In parallel computing, Amdahl's law is mainly used to predict the theoretical maximum speedup for program processing using multiple processors.
This term is also known as Amdahl’s argument.
The concept of parallel computing is that more than one processor can work on a given task simultaneously, which will speed up a task by a certain factor. That’s where Amdahl’s law applies, in finding that factor’s benchmark.
The implementation of parallel computing is most commonly done with a system known as multicore processing. Years ago, chip makers started introducing microprocessors with more than one processor core, known as ‘multicore’ design, and that quickly became part of how to innovate for speed.
Where the processors of the 1990s flaunted single-core mechanisms with advanced features and functionality, today's multicore systems may have dozens of cores housed on a single chip, all working together in perfect harmony, or as near to it as engineers can make them. With this, there has arisen a whole industry scene based on the collaborative work of the cores.
Along with the development of multicore systems, there's also been a move toward what's called the application-specific integrated circuit or ASIC.
Experts argue whether ASICs or multicore designs are more effective for various kinds of tasks, from graphics rendering to data mining to, perhaps, the quantum operations of tomorrow, which will likely require their own proprietary structures.
For example, ASICs are broadly used in the practice of cryptocurrency mining where they are designed to carry out operations specific to generating Bitcoin blocks. Bitcoin mining is an example of how customizing processing power can generate value.
However, multicore design and its parallel processing capacity continues to be a cutting-edge technology for microprocessing, first, for example, in gaming, where programs need to render sophisticated 3D graphics with low latency. Increasingly, parallel processing in some form is becoming a standard in some parts of the tech world.
Other types of considerations related to Amdahl's law involve the use of pipelines and microarchitectures to enable these multicore systems to collaborate.

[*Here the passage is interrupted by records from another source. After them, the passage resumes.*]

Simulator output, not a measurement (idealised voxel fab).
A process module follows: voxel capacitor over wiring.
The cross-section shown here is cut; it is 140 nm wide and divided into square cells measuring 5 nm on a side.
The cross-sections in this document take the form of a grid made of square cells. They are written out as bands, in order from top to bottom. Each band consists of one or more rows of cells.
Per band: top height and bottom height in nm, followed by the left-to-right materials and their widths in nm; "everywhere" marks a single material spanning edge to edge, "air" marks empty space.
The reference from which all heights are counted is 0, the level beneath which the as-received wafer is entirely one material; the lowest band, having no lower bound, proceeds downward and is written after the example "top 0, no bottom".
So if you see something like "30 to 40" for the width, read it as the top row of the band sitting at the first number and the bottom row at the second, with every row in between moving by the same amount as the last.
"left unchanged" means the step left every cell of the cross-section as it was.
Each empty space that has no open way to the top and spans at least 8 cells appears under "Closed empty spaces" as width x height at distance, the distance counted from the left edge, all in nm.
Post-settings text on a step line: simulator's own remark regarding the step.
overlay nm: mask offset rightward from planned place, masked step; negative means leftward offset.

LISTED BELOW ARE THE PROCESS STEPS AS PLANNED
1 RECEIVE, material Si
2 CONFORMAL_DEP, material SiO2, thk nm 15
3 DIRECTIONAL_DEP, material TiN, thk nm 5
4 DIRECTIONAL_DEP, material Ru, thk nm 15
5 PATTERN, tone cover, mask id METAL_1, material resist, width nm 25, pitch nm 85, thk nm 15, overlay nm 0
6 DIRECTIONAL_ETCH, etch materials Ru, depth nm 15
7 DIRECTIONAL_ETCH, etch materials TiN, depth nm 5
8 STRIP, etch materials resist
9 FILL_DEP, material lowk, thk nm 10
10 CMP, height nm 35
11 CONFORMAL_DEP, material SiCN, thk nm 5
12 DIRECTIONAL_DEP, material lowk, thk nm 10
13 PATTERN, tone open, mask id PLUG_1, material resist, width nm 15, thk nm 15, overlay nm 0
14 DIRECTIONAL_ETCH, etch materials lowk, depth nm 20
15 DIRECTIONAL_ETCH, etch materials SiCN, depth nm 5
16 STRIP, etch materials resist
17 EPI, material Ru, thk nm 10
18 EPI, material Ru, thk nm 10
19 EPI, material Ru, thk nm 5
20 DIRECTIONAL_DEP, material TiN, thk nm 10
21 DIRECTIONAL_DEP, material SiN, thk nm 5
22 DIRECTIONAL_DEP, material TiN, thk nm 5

There are also different builds, known as symmetric versus asymmetric multicore, that can have an impact on how parallel computing systems perform. In addition, engineers might consider whether improving an individual core has global benefit, or how to utilize Amdahl's law to improve parallel computing performance overall.
In considering working with multicore systems, experts might also think about aspects like the scope of scaling for a project, or heterogeneity of processors in a system. Other resources like a memory cache for a processor may also apply.
Although some people see Amdahl’s law as becoming less relevant than it used to be, parallel computing remains a familiar model for those working on the vanguard of creating new hardware systems.
The power to speed up systems is a key piece of advances in the full spectrum of technology projects, for instance, in many AI/ML projects, or in relation to quantum computing progress.